Manage Fault Tolerance on Heartbeat

Hi guys,
how is that possible to manage FT with this beat?
Here is a brief example:

Host A: hearbeat_instance_1 -> ping Host C
Host B: hearbeat_instance_2 -> ping Host C

How can I manage both instances to not perform the same ping on Host C, but work on active/passive mode? Is that possible? Are there, instead, other different implementations? For sure, I will not keep only 1 HB instance running in order to avoid disservices on uptime monitoring in case of HB fault.
Thanks

It's currently advised to simply run both heartbeats in an active/active fashion, setting different geo.location.name values for each.

We don't currently support active/passive but we may in the future.

Is active/active not possible for your use case? If not, we'd love to hear more about your use case.

Hi Andrew,
yes, active/active can be possible but we should consider the following use case:

Host A: hearbeat_instance_1 -> http request to Web Service C
Host B: hearbeat_instance_2 -> http request to Web Service C

It's clear the http requests to WS C will double, causing a bit of requests overhead, due to double HB instances doing the same job.

Any advices about it?
Thanks

The benefit of an active/active configuration is that it's very robust. There's very little to go wrong in terms of failover (indeed, active/passive requires each heartbeat to monitor the other in some form). Additionally, you get more assurances that your site is up due to measuring it from two separate locations.

Generally speaking the impact of heartbeat checks are minimal, accounting for one check every second at the very high end, with most people running checks every 10s or 1m.

That's fine. Anyway, I'm pretty confused about how to properly manage both instances checks cause I would like to avoid them to perform the same check in the same time interval. I can easily manage this situation by starting both instances in different time, but it's a manual management and that's something I would like to avoid. Maybe a centralized management would help.
I hope you understand what I meant :slight_smile:

Thanks

@ea1987 can you help us understand why it's so important for your app not to have overlapping checks? Is it important for performance? If so, can you quantify the impact in terms of resources?
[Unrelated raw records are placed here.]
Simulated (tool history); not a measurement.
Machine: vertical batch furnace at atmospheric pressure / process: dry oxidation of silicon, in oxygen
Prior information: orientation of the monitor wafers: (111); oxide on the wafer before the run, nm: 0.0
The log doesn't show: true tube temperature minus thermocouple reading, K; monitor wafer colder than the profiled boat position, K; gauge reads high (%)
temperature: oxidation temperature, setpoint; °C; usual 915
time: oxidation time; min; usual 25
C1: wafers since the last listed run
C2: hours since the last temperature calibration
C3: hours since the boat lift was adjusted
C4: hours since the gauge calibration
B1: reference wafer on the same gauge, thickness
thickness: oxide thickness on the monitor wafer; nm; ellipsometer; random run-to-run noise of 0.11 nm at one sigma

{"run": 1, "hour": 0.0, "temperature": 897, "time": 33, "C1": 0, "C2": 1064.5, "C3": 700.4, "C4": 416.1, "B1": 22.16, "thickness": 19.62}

Sorry for late reply. In my scenario overlapping checks are not that bad but I'm wondering what should be the right implementation when I will need to perform checks on a high number of istances/servers etc using more than 2 hearbeat instances.
Maybe my doubts are more general and are related to a kind of beats management platform (I'm thinking about a central beats management server similar to the the APM Agent Configuration). Is that a legitimate consideration? :slight_smile:
Thanks

I think we can definitely improve our docs here. I've opened https://github.com/elastic/uptime/issues/121 to track this need, I'll try and write some docs here over the next few weeks.

This topic was automatically closed 28 days after the last reply. New replies are no longer allowed.